Shangri-La Hotel The Marina
Enviably nestled between the Great Barrier Reef and the Daintree Rainforest, Cairns welcomes millions of adventurous sun-seekers annually and offers over 600 tours daily, as well as accommodations to suit every travel budget. International five-star hotels, cosy holiday homes, and quirky backpackers’ hostels are equally at home here, offering over 7000 rooms between them. Yet despite its popularity, Cairns remains a compact, laid-back, and pristine city: at its heart is a beautifully maintained boardwalk and swimming lagoon where all but the most hardened thrill-seekers come to simply take a breath before plunging into the many tropical adventures on offer here.
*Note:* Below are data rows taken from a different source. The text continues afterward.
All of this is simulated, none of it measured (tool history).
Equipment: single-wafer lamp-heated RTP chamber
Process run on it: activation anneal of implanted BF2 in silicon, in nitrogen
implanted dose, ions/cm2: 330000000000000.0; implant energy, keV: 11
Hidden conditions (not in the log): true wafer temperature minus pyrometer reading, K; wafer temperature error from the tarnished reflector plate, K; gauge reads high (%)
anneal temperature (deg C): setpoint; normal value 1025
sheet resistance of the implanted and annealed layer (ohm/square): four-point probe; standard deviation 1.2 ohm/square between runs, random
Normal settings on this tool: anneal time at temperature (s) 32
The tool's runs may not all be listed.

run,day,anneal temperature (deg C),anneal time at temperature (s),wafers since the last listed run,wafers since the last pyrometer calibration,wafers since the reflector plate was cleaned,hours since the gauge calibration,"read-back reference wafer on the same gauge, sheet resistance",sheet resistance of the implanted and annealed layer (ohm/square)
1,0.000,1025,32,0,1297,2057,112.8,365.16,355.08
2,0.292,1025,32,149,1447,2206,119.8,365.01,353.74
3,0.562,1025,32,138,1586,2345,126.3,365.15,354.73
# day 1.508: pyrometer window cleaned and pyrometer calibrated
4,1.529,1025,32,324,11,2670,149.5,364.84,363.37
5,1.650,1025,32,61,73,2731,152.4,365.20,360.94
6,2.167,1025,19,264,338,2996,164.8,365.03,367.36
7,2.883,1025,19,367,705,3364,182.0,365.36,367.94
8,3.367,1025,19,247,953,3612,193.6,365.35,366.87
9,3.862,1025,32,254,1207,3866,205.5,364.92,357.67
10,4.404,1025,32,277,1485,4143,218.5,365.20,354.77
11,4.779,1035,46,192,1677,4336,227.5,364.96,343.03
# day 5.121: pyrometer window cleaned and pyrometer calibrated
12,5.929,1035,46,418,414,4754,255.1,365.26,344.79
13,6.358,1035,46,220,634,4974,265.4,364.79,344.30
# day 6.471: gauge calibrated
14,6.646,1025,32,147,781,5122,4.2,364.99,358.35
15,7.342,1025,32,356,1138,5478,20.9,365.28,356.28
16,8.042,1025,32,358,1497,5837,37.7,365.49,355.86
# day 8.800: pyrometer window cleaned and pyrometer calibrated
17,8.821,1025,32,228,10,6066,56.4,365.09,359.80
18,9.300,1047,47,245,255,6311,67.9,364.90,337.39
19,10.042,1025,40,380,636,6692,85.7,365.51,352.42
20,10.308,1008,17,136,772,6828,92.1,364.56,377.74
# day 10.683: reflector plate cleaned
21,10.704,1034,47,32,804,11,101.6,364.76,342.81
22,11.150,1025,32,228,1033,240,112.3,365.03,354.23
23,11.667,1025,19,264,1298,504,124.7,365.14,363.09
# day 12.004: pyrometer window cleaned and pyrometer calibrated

With nearly 3000 individual reefs over an area of 133,000 square miles, the Great Barrier Reef is the world’s largest coral reef system, and few visitors leave Cairns without experiencing its incredible beauty. Snorkelling and scuba diving expeditions are extremely popular, though if a day’s swimming is not long enough for you, consider forsaking the many hotels in Cairns in favour of a liveaboard cruise. There are also many ways to enjoy the reef without getting wet, such as a glass-bottomed boat, semi-submersible submarine, or helicopter tour. The reef’s many underwater observatories also offer a stunning view of its tropical flora and fauna, not least among them an astounding array of fish. Anglers come from all over the world to the Cairns section of the Great Barrier Reef to try “bottom bouncing” for red coral trout, Spanish mackerel, and many other tasty species. Cairns is also famous among fishermen as the Black Marlin capital of Australia and an increasingly “hot” spot for salt water fly fishing.
Not to be outdone, the Daintree Rainforest is the world’s largest continuous area of tropical rainforest and also the oldest, at 135 million years old and counting. River cruises are one of the best ways to see its incredibly diverse wildlife: prehistoric crocodiles, tree-dwelling kangaroos, and the endangered cassowary are just a few of the creatures who make their home amid its lush, evergreen vegetation. Four-wheel drive safari tours do a brisk business here, though intrepid sightseers can also take their own vehicles as far as the sealed road will take them, or go bush walking, zip lining, kayaking, and horseback riding in the rainforest.
Travellers who simply can’t decide which of the stunning World Heritage sites to explore first can head two hours north of Cairns to Cape Tribulation, where the reef and rainforest meet to form a string of truly spectacular, unspoiled beaches. Though the Cape is renowned among free spirits for its lively collection of backpackers’ hostels, travellers will also find exceptionally luxurious accommodations here, including eco lodges and treehouses that rival the finest five-star hotel in Cairns. Cape Tribulation is also a particularly popular destination for birders: great-billed herons, lovely fairy-wrens, little kingfishers, and double-eyed fig parrots are just a few of the rarities that have been spotted in this paradise.
Though the rainforest village of Kuranda is indeed beautiful and home to a thriving artistic community, sightseers and photographers will likely enjoy the journey just as much as the destination. The Skyrail Rainforest Cableway whisks travellers over and through the World Heritage rainforest in about 90 minutes, including breath-taking stopovers at Red Peak and Barron Falls, while the historic Kuranda Scenic Railway offers a more leisurely, but equally stunning, route that winds past awe-inspiring mountains and waterfalls.
Because Cairns is surrounded by some of the most beautiful and exotic locations on the planet, it is easy to overlook the myriad, if more modest, delights of the city itself. Savvy travellers, however, know that there is much more to Cairns than its array of places to sleep, starting with its well-established coffee shop scene. A strong cup from one of the trendy cafes along Grafton or Spence Street is ideal fuel for a long walk along the city’s sparkling boardwalk, a leisurely browse amid the Saturday Esplanade markets, or an afternoon performance at the nearby Tjapukai Aboriginal Cultural Park. And no trip to Cairns would be quite complete without a refreshing dip in its sun-soaked, saltwater lagoon and a fresh pineapple from Rusty’s.